Getting to know you: ESG, Investor Relations and Corporate Sustainability
Date: June 12, 2019
This article first appeared on LinkedIn. Brian Tomlinson and Mike Krzus’ report, The Method of Production of Long-Term Plans, can also be viewed for full coverage of the topic.
Four thoughts for better long-term focused disclosures
Communicating new topics to investors often requires new operational processes, personnel, and data; disclosure can work as an organizational forcing function. Corporations are wrestling with this in the context of sustainability and long-termism.

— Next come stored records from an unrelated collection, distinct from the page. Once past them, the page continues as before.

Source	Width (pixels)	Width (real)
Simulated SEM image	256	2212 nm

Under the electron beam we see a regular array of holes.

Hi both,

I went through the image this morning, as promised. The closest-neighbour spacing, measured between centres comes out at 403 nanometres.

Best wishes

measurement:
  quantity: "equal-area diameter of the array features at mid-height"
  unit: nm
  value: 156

In our research, we’ve spoken to companies about their process for developing long-term investor-facing communications for the first time, layering in key ESG disclosures. This builds on the National Investor Relations Institute’s recently released ESG Policy Statement which guides companies toward more and better ESG and long-term strategy disclosures.
For our report, we spoke to senior corporate representatives of both Investor Relations (IR) and Corporate Sustainability (CS) functions (I use the terms Corporate Responsibility and Corporate Sustainability synonymously in this article). From these conversations, we identified some simple key steps CEOs can oversee within their organization to enable a long-term strategic plan, that builds in ESG, to be communicated to the capital markets:
1 – Shared understanding: A unified view needs to be developed between Investor Relations (which holds the capital markets relationship) and Corporate Sustainability (which holds the sustainability data). Reaching a shared understanding required iterative dialogue to seek a common level and resolve differences of perspective, materiality, audience, and priorities. This process was often emergent and being tested for the first time. Often the long-term plan being disclosed was the first time that IR and CS had co-owned a project or dealt with each other beyond sporadic ad hoc requests – though all participants noted that the increasing volume of requests on ESG themes were driving more interactions.
2 – Cross-team collaboration: Structured cross-team collaboration was key to draw on the specialisms and data held by the different teams. IR provided credibility, control, and CFO engagement in the process and CS gave insights into the sustainability themes and data that the corporation developed and disclosed. CS were also the cutting-edge to identify those issues not commonly discussed in investor presentations like the earnings call – but were of growing interest to their investor base. Both teams were critical to an effective long-term plan that met investors’ broad content expectations.
3 – Un-silo ESG: Sustainability issues had often been seen as sitting in a corporate silo – important for corporate impression management but not meaningfully connected to business operations. This was rapidly changing. There was a two-step process to taking ESG out of the silo: first, to connect the sustainability data, process, and story to strategy through these internal collaborations; and second, to take sustainability out of a disclosure silo, infusing it into investor facing presentations (with the content aimed at the investor audience).
Our participants were clear that the on-going problems of comparability and consistent peer benchmarking, alongside developing internal control mechanisms, added additional layers of complexity onto the disclosure of sustainability issues. Nonetheless, these companies wanted to find a meaningful way of communicating this key value story to its investors and indicated that they had substantively built out from their Investor Day deck to address themes such as mega-trends, material sustainability issues, human capital and purpose among others. Even where there was technical reticence about sustainability disclosure, our leading practitioners wanted to ensure that the sustainability narrative was integrated and understood.
4 – Have a plan to deliver a plan: This work of building an investor-facing presentation stands on a fundamental process which is the strength of strategic planning within the corporation – and the involvement of the board in that process. This relates to a concern in presentations on long-term strategy and sustainability which is the tendency toward sustainability disclosures that sound good but have few practical implications (cheap talk / impression management). The more developed the governance arrangements a corporation had around sustainability, and the extent to which the corporation had built out its view of its key risks and opportunities on the ESG continuum, the more coherent the process of long-term plan preparation seemed to be. For instance, where sustainability was formally accounted for at board level and held by the CFO within the firm.
Long-term outlooks are inherently uncertain (mega-trends, disruption etc). However, corporations must address those uncertainties and enable investors to understand how it thinks through complexity and uncertainty. To do that a corporation needs to internally come to a shared understanding of its long-term value story and the critical sustainability elements that inform it. That requires a whole-firm view of sustainability embedded in long-term strategy and a strong relationship between Investor Relations and Corporate Sustainability.